Senators introduce GOP alternative to Dream Act

By , Tuesday, November 27, 2012

A trio of Republican senators has introduced legislation to allow young people brought to the United States by their parents illegally to receive legal residency if they seek higher education or enlist in the military.

The measure, sponsored by retiring Sens. Kay Bailey Hutchison (R-Tex.) and Jon Kyl (R-Ariz.), as well as Sen. John McCain (R-Ariz.), would offer a Republican alternative to the so-called Dream Act, providing a pathway to permanent residency — but not citizenship — to young adults who have completed military service or higher education and have worked at least four years.

It would not provide any special path to citizenship for such immigrants.

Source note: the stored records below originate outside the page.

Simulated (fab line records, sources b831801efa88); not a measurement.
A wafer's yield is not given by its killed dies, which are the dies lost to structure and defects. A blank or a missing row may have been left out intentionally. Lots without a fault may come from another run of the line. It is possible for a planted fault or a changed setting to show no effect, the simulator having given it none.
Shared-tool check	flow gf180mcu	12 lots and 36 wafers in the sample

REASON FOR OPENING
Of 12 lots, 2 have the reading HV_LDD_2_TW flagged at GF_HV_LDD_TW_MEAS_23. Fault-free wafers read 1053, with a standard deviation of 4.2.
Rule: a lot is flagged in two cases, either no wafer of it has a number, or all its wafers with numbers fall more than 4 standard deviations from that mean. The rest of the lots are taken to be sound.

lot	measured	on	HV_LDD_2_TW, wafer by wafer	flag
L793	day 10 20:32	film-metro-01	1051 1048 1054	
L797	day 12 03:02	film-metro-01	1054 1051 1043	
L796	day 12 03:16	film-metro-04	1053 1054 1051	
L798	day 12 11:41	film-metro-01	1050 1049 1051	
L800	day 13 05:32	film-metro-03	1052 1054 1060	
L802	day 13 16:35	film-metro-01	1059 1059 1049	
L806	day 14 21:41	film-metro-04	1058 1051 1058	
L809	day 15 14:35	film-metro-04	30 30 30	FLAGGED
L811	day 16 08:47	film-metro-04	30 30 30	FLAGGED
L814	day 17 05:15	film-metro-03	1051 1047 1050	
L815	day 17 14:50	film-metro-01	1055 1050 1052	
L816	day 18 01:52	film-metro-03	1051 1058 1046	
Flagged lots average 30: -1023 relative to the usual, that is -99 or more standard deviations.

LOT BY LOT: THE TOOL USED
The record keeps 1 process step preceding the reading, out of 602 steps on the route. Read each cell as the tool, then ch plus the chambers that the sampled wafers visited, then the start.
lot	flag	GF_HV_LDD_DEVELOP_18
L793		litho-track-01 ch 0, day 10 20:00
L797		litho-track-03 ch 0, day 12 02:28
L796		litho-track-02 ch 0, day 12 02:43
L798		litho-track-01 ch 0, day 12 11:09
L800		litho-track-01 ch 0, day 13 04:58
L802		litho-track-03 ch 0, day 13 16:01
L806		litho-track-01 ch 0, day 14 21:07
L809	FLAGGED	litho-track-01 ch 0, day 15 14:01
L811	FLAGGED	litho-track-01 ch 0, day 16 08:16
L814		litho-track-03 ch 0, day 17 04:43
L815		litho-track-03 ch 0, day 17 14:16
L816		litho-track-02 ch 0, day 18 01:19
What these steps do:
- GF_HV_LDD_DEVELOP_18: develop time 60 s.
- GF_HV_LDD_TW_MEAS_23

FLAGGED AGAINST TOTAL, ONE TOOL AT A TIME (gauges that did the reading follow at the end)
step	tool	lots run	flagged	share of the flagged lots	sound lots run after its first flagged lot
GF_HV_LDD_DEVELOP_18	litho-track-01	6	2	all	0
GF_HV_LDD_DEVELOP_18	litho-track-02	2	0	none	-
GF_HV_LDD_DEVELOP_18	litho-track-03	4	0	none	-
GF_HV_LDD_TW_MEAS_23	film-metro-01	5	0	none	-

The proposal comes as an increasing number of Republican voices have called for the party to soften its hard-line opposition to illegal immigration in the wake of massive November electoral losses driven, in part, by poor performance with Latino voters.

Hutchison and Kyl insisted that their bill was not a response to the election results. Instead, they said it represented a year of behind-the-scenes work to come up with an alternative to the Dream Act that would allow such young people to remain in the United States without allowing them, as Kyl said, “to jump ahead of anybody in the citizenship path.”

They said they were moving ahead with the legislation now so that it could get a public airing before they leave the Senate when its term concludes this month. However, they said they were not optimistic about the chances for movement on the issue during Congress’ ongoing lame-duck session, given the fiscal issues that will occupy most of lawmakers’ time in coming weeks.

The measure, dubbed the Achieve Act, would extend a new visa to people younger than 28 who were brought to the United States before age 14. It would be available to those without serious criminal records and who agree not to access government benefits, including federal student loans.

The visa would allow young people to complete schooling or military service. It could then be transferred, first to a work visa and then, after four years, to a visa allowing for permanent legal residency.

Though the group said they have held productive conversations with Sen. Marco Rubio (R-Fla.), who has been working on his own alternative to the Dream Act and has become a leading voice within the GOP in immigration reform, they indicated that he was not prepared to sign on as a co-sponsor.

The measure was also introduced without Democratic sponsors, despite repeated calls from Democrats for Republicans to work on bipartisan immigration legislation.

Kyl — who held a joint news conference with Hutchison on Tuesday to unveil the proposal — offered harsh words for President Obama for his June decision to declare that his administration would stop seeking to deport those who would have qualified under the Dream Act.

“The administration has unfortunately chosen . . . to take the law into its own hands, choosing to ignore current law because it didn’t think it was good policy,” Kyl said. “Those of us who strongly believe in the rule of law believe that in our country, if you don’t like the law, change it, or seek to change it. Don’t violate it.”

Though the proposal will most likely be dismissed by some in the Republican camp for offering amnesty to illegal immigrants, a senior Democratic aide, who is not authorized to speak publicly about still-evolving legislation, suggested that the retiring Republicans should be given little credit for advancing the idea on the eve of their departure from the Senate.

“It’s not exactly a profile in courage for two senators — who happen to turn into pumpkins in about a month — to weigh in on a bill that’s been around for a decade and that they’ve opposed for nearly as long,” he said. “It’ll be interesting to see if members of their party will be willing to continue the conversation they’ve waited far too long to start.”